NFL commissioner Roger Goodell addressed the league's handling of Kapernick's national anthem protest in a conversation with former NFL linebacker Emmanuel Acho.
In speaking with former NFL linebacker Emmanuel Acho on his YouTube show, "Uncomfortable Conversations with a Black Man," NFL commissioner Roger Goodell addressed the league's handling of Colin Kaepernick's national anthem protest.
Goodell offered an apology to Kaepernick, saying he wished the league had listened to the quarterback's reasoning for kneeling sooner.
“I wish we had listened earlier, Kaep, to what you were kneeling about and what you were trying to bring attention to." Goodell said. "We had invited him in several times to have the conversation, to have the dialogue. I wish we had the benefit of that, we never did. We would have benefited from that, absolutely.”

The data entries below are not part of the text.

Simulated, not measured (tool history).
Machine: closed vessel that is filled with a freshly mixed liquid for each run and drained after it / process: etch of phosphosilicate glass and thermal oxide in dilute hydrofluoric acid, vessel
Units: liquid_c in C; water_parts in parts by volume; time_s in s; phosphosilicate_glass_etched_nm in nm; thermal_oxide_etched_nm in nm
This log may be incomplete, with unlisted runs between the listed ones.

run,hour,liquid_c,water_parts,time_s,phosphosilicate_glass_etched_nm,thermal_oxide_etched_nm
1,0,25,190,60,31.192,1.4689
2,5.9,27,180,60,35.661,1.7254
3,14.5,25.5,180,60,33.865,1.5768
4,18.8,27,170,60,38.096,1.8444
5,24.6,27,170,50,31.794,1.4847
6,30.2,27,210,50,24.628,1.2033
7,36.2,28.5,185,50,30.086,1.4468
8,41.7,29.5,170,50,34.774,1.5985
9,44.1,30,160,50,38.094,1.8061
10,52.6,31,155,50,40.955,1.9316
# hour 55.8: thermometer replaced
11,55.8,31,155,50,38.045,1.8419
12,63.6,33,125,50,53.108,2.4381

Goodell said he'd talked to numerous players around the time Kaepernick began kneeling during the national anthem in 2016, including Kenny Stills, Eric Reid, Malcolm Jenkins and Anquan Boldin. He said he regrets how the players' message in kneeling for the anthem was misinterpreted as being anti-America or anti-military.
“It is not about the flag. The message here, and what our players are doing, is being mischaracterized," Goodell said. "These are not people who are unpatriotic, they’re not disloyal, they’re not against our military. In fact, many of those guys were in the military, and they’re a military family. What they were trying to do was exercise their right to bring attention to something that needs to get fixed. That misrepresentation in who they were and what they were doing was a thing that really gnawed at me.”
This year, as protests began across the country in response to the murder of George Floyd, Goodell says that message the players have been trying to communicate became clearer to him, and he's hopeful the public reaction to players kneeling during the anthem in the future can become more favorable.
“It was horrific to see that play out on the screen," Goodell says of Floyd's killing. "There was a part of me that said, ‘I hope people realize that’s what the players were protesting.’ And that’s what’s been going on in our communities. You see it now on television, but that’s been going on for a long, long time. And that’s where we should have listened sooner.”